Superconducting magnetic energy storage (SMES) has long been pursued as a large-scale technology because it offers instantaneous energy discharge and a theoretically infinite number of recharge cycles. Until recently, however, the material costs for SMES devices have been prohibitively high for all but very small applications. Now a project funded by the U.S. Department of Energy (DOE) could pave the way for SMES technology that offers megawatt hours of energy storage. Such capacity is becoming increasingly necessary for electricity grids that need to balance the intermittency of renewable energy sources.

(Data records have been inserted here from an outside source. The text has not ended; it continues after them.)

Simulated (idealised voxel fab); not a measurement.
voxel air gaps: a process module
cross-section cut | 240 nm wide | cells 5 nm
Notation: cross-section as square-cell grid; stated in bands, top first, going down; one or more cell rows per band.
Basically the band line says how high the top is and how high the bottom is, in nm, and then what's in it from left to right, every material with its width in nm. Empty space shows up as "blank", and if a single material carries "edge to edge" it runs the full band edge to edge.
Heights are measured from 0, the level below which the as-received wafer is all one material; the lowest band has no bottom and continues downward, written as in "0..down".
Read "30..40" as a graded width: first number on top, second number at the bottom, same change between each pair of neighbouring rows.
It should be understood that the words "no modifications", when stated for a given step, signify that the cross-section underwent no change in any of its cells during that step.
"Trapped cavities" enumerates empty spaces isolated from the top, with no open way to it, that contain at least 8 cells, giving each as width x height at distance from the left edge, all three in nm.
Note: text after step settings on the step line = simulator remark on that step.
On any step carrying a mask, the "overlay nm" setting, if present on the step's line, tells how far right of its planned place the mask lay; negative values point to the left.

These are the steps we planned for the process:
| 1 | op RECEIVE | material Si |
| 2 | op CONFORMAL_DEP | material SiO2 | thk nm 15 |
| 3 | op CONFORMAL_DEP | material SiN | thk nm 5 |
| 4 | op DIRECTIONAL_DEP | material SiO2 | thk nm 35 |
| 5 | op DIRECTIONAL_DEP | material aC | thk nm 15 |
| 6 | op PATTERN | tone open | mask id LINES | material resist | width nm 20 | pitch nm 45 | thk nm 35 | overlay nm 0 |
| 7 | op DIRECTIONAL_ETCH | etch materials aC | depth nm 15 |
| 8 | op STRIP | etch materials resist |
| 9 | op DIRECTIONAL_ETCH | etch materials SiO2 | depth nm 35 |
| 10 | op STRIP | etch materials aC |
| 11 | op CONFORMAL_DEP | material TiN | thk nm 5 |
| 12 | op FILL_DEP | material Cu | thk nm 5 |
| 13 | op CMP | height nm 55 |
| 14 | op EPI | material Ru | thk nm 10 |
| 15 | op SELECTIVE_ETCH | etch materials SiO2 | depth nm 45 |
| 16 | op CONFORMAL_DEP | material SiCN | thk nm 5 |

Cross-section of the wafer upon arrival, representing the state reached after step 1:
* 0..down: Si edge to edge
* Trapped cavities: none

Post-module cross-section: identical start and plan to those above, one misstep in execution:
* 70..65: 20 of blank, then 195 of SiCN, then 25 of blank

At a DOE Advanced Research Projects Agency for Energy (ARPA-E) conference in Washington, D.C. on March 2, Swiss-based engineering firm ABB outlined plans for a 3.3 kilowatt-hour proof-of-concept SMES prototype. The device will store electricity in the form of a magnetic field generated by direct current circulated through superconducting wires. The geometry of the superconducting coils creates a highly contained electromagnetic field, but relatively little energy is needed to sustain the field. The energy is released by discharging the coils.
ABB is collaborating with superconducting wire manufacturer SuperPower, Brookhaven National Laboratory, and the University of Houston as part of the $4.2 million ARPA-E grant. The group’s ultimate goal is to develop a 1-to-2-megawatt-hour commercial-scale device that is cost-competitive with lead-acid batteries, says ABB project manager V.R. Ramanan.
Matching the price of lead-acid batteries would make SMES systems less expensive than flywheels but more expensive than pumped hydro or compressed air, according to a recent study by the Electric Power Research Institute. Pumped hydro, which stores energy by pumping water uphill, and compressed air, which stores energy in the form of air compressed in underground caverns, are the two leading methods for storing energy on a large scale today. These approaches are, however, limited to areas with lakes or other reservoirs at high elevations or with underground caverns.
A key advantage that SMES has over other energy-storage technologies is its ability to rapidly release stored energy. “It can go from full charge to full discharge—no other technology can do that,” says Cesar Luongo the senior magnet-division coordinator for the International Thermonuclear Experimental Reactor project in Cadarache, France, who is not involved with the project.